Date: 01/30/98 at 21:01:04
From: Matt Hubble
Subject: I need help solving a math problem

My wife is currently taking a finance course and we are both stuck on
a simple algebra problem that neither one of us has done for years 
since we have completed all of our schooling. The problem works out
as follows:
                T
  350  =  100  x     (1.12)

We have no problem getting to this step:

                T
  3.5  =  (1.12)

Our problem is that neither one of us can remember how to solve for
T at this point. We came across your web site and are hoping you can 
help us out.

Thanks,
Matt


Date: 02/05/98 at 11:37:36
From: Doctor Joe
Subject: Re: I need help solving a math problem

Dear Matt,

To solve your equation, you need to make use of the logarithm 
function.

A small recollection of what logarithm is:

When we encounter expressions like:

(1) 100 = 10^2  (read as 10 to the power of 2)

(2) 5 = 25^(1/2) (read as 25 to the power of half, meaning square  
    roots)

(3) 0.1 = 10^(-1)

we are dealing with indices.

We see that the numbers 10, 25, 10 in each of the above examples are 
the base numbers, often called the base.

The numbers 2, 1/2, -1 are indices, or powers.

How can we express the indices in terms of the numbers on the left of 
the equality and the bases?

In other words, in example 1, how do we write 2 in terms of 100 and 
10; equivalently, how do we express 1/2 in terms of 5 and 25?

We are going to use a notation to resolve this problem of denotation.

Suppose in general that if a is a positive number not equal to 1, and 
there are numbers x and y (positive) such that:

                     a^x = y,

we may define the logarithm of y based a, denoted by

                     log_a (y)

to be equal to x.

In other words, we express the exponent/index x in terms of the number 
y and the base a.

One can show that the log_a is more than a denotation. To be more 
exact, if we write f(x) = log_a (x), then log_a is actually a 
function.

Let's look at two crucial rules that you may find helpful:

Rule 1: Let a be a positive number not equal to 1. Suppose we have two 
        real numbers x and y (y positive). Then,

        log_a (y^x) = x log_a (y).

In words, it simply means the power of y may be brought "down" as a 
multiple of the log of y.

Rule 2: Let a and b be bases (they can only be positive, not equal 
        to 1).

Suppose y is a positive real number.

                          log_a (y)
    Then,    log_b (y) = ----------- .
                          log_a (b)

This is frequently called the change base formula.
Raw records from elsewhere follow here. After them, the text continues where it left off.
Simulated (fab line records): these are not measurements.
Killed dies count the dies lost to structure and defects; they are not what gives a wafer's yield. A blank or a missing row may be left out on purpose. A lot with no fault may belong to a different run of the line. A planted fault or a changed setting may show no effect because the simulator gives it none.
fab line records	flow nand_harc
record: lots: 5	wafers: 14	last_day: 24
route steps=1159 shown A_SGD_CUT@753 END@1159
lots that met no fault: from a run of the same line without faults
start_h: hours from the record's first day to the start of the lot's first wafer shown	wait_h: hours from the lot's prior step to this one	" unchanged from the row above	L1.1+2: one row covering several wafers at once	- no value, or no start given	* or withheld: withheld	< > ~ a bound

The proofs of these two rules may be found in many college books and 
references.  I shall skip the proofs.

Let me show you how these 2 rules may be used to solve problems of 
this sort.

Example 1.

Solve for x in the equation:  2^x = 4.

Solution:  Besides trial and error, we can use the two rules to show 
that the solution is 2.

           2^x = 4

        =>  log_2 (2^x) = log_2 (4)    [applying log_2 on both sides]
        => x log_2 (2)  = log_2 (2^2)
        => x log_2 (2)  = 2 log_2 (2)

At this point, we want to evaluate the expression log_2 (2).

Unwinding the definition, let y = log_2 (2), then,

                     2 ^ y = 2.

This means that y = 1.

{In general, if a is a positive number not equal to 1, log_a (a) = 1.}

Back to the problem, so...

                 x = 2.

Example 2.

Solve for y in the equation:  24 = 12^y.

Solution:  Apply log_10 on both sides,

           log_10 (24) = log_10 (12^y)

The reason why I used log_10 is because 24 and 12 are not rational 
indices of each other (i.e. they are not very nice numbers). However, 
in the example 1, I can also choose 10 as the base. Another reason why 
I choose log_10 is that log_10 (a) may be found by using a Scientific 
Calculator.

Back to the problem:

          log_10 (24) = y log_10 (12)

                log_10 (24)      1.3802
      =>  y = --------------- =  ------ = 1.279 (3 decimal places)
                log_10 (12)      1.0792

* At this point, think about Rule 2.  Note that I have not used it 
anywhere.  In fact, just using Rule 1 suffices.

Now, you may use the same method applied in example 2 to solve for T, 
bearing in mind these few steps:

   Step 1. Applying log_10 on both sides of the equation.

   Step 2. Make the unknown the subject of the formula.

   Step 3. Use the calculator to evaluate the answer.

Check that your answer for T is 11.054 (up to 3 decimal places).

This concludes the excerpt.